Congressman Bob Goodlatte, Chairman of the House Judiciary Committee, released the following statement on the IG report:
"This is gross mismanagement -- pure and simple -- that jeopardizes American lives and cannot be tolerated. Today's IG report shows that the Justice Department continues to repeat the same mistakes that were made prior to 9/11. While the Department has used the Witness Security Program as a prosecutorial tool in terrorism cases, it has failed to share critical information with the FBI and TSA's No Fly list when suspected or known terrorists have participated in the program. As a result, terrorists have been able to board planes in the U.S. under their new names even though they are prohibited from doing so. This lack of interagency information sharing appears to be systemic. We witnessed similar interagency sharing problems leading up to last month's bombings in Boston.
"The House Judiciary Committee will hold a hearing on this outrageous problem within DOJ in the near future. We cannot afford for history to repeat itself again. The Administration needs to better facilitate interagency information sharing so that we can better thwart future terrorist attacks. The terror threat has not diminished since 9/11--it is ever-present and evolving. "

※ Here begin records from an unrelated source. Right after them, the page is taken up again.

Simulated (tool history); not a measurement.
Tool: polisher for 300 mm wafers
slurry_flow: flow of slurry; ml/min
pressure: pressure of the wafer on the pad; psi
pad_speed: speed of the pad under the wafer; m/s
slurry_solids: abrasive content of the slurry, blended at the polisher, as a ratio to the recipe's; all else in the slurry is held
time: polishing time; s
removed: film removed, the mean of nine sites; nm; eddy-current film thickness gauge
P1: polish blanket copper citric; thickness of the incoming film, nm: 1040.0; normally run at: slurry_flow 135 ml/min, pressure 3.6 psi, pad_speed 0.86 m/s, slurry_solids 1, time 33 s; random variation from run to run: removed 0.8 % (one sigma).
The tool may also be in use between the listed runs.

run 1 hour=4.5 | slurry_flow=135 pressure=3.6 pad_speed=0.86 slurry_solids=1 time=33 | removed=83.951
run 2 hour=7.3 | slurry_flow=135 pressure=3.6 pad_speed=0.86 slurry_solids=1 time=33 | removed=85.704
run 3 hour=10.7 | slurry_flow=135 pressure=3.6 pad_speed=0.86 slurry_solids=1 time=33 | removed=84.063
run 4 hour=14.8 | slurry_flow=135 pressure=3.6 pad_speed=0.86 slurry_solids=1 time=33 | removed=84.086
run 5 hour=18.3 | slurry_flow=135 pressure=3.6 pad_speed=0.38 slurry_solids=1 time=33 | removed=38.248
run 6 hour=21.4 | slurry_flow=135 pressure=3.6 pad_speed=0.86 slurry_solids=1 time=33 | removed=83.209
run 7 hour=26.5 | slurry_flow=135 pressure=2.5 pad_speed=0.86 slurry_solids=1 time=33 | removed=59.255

Background: Created in 1971, the Witness Security Program is designed to protect witnesses and their dependents that are in danger as a result of their agreement to testify for the government in a variety of cases, such as organized crime, drug trafficking, violent gang, and terrorism cases. Participants in this program are relocated to an area believed to be safe from those who may want to harm them; provided a new identity, and afforded financial subsistence, occupational training, and other means necessary from them to acclimate to their new location.